18.4 Cgo-based drivers (libmysqlclient, oracle, db2)¶
database/sql assumes drivers are pure Go and don't interact with the OS scheduler beyond network IO. cgo-based drivers (e.g., mattn/go-oci8) bring their own threading model. Each cgo call blocks a P (processor) until return. Effects:
- Heavy concurrent driver calls can starve the Go runtime. Set
GOMAXPROCSappropriately and consider explicitruntime.LockOSThreadif the driver requires thread-local state. - Timeouts via ctx cancellation may not propagate through the C code. The Go goroutine returns on cancel, but the C call may still be running on the thread — orphaned work.
If you must use a cgo driver, treat MaxOpenConns not just as a DB-side limit but as a thread budget. Setting MaxOpenConns = 100 with a cgo driver on a 4-core machine is a recipe for runaway thread counts.
19. Putting it all together — a production config¶
Below is a config that combines the lessons. Postgres direct (no proxy), 8 pods of an order-API.
package db
import (
"context"
"database/sql"
"fmt"
"time"
_ "github.com/jackc/pgx/v5/stdlib"
)
type Config struct {
DSN string
MaxOpenConns int // default 15
MaxIdleConns int // default = MaxOpenConns
ConnMaxLifetime time.Duration // default 30m
ConnMaxIdleTime time.Duration // default 5m
AppName string
StatementTimeout time.Duration // default 30s, set via DSN options
}
func Open(ctx context.Context, cfg Config) (*sql.DB, error) {
if cfg.MaxOpenConns == 0 { cfg.MaxOpenConns = 15 }
if cfg.MaxIdleConns == 0 { cfg.MaxIdleConns = cfg.MaxOpenConns }
if cfg.ConnMaxLifetime == 0 { cfg.ConnMaxLifetime = 30 * time.Minute }
if cfg.ConnMaxIdleTime == 0 { cfg.ConnMaxIdleTime = 5 * time.Minute }
if cfg.StatementTimeout == 0 { cfg.StatementTimeout = 30 * time.Second }
dsn := fmt.Sprintf("%s&application_name=%s&statement_timeout=%d",
cfg.DSN, cfg.AppName, int(cfg.StatementTimeout/time.Millisecond))
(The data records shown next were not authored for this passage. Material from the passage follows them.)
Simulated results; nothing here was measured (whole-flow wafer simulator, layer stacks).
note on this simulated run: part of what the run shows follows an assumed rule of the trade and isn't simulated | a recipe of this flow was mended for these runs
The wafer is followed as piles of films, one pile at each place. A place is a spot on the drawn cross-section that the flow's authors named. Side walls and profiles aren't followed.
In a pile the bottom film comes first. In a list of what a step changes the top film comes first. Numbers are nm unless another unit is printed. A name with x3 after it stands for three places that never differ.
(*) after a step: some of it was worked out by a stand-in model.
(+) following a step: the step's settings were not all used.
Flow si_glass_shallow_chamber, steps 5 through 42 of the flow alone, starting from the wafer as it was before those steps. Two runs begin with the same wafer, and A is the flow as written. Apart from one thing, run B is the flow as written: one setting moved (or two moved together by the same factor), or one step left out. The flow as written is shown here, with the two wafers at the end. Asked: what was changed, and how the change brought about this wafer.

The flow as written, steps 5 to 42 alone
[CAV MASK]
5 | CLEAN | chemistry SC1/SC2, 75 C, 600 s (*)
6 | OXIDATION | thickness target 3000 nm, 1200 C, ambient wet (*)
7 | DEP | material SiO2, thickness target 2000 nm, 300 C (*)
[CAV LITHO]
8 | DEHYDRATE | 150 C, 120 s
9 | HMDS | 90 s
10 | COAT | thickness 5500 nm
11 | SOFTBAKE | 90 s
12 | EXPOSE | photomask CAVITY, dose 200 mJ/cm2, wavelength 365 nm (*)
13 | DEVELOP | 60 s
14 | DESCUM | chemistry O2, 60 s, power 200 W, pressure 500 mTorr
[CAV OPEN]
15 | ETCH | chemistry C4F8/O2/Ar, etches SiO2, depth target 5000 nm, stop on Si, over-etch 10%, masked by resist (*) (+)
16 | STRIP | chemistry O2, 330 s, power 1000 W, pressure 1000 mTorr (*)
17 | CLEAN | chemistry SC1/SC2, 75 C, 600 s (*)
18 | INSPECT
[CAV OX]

db, err := sql.Open("pgx", dsn)
if err != nil { return nil, err }
db.SetMaxOpenConns(cfg.MaxOpenConns)
db.SetMaxIdleConns(cfg.MaxIdleConns)
db.SetConnMaxLifetime(cfg.ConnMaxLifetime)
db.SetConnMaxIdleTime(cfg.ConnMaxIdleTime)
// Validate connectivity before returning.
pingCtx, cancel := context.WithTimeout(ctx, 5*time.Second)
defer cancel()
if err := db.PingContext(pingCtx); err != nil {
db.Close()
return nil, fmt.Errorf("db ping: %w", err)
}
return db, nil
}
Usage at startup:
func main() {
ctx, cancel := signal.NotifyContext(context.Background(), os.Interrupt, syscall.SIGTERM)
defer cancel()
fastDB, err := db.Open(ctx, db.Config{
DSN: os.Getenv("DB_DSN"),
MaxOpenConns: 15,
AppName: "orders-fast",
StatementTimeout: 5 * time.Second,
})
if err != nil { log.Fatalf("open fast db: %v", err) }
defer fastDB.Close()
slowDB, err := db.Open(ctx, db.Config{
DSN: os.Getenv("DB_DSN"),
MaxOpenConns: 3,
AppName: "orders-slow",
StatementTimeout: 60 * time.Second,
ConnMaxIdleTime: 1 * time.Minute,
})
if err != nil { log.Fatalf("open slow db: %v", err) }
defer slowDB.Close()
reg := prometheus.NewRegistry()
dbmetrics.New(fastDB, "orders-fast", reg).Run(ctx, 5*time.Second)
dbmetrics.New(slowDB, "orders-slow", reg).Run(ctx, 5*time.Second)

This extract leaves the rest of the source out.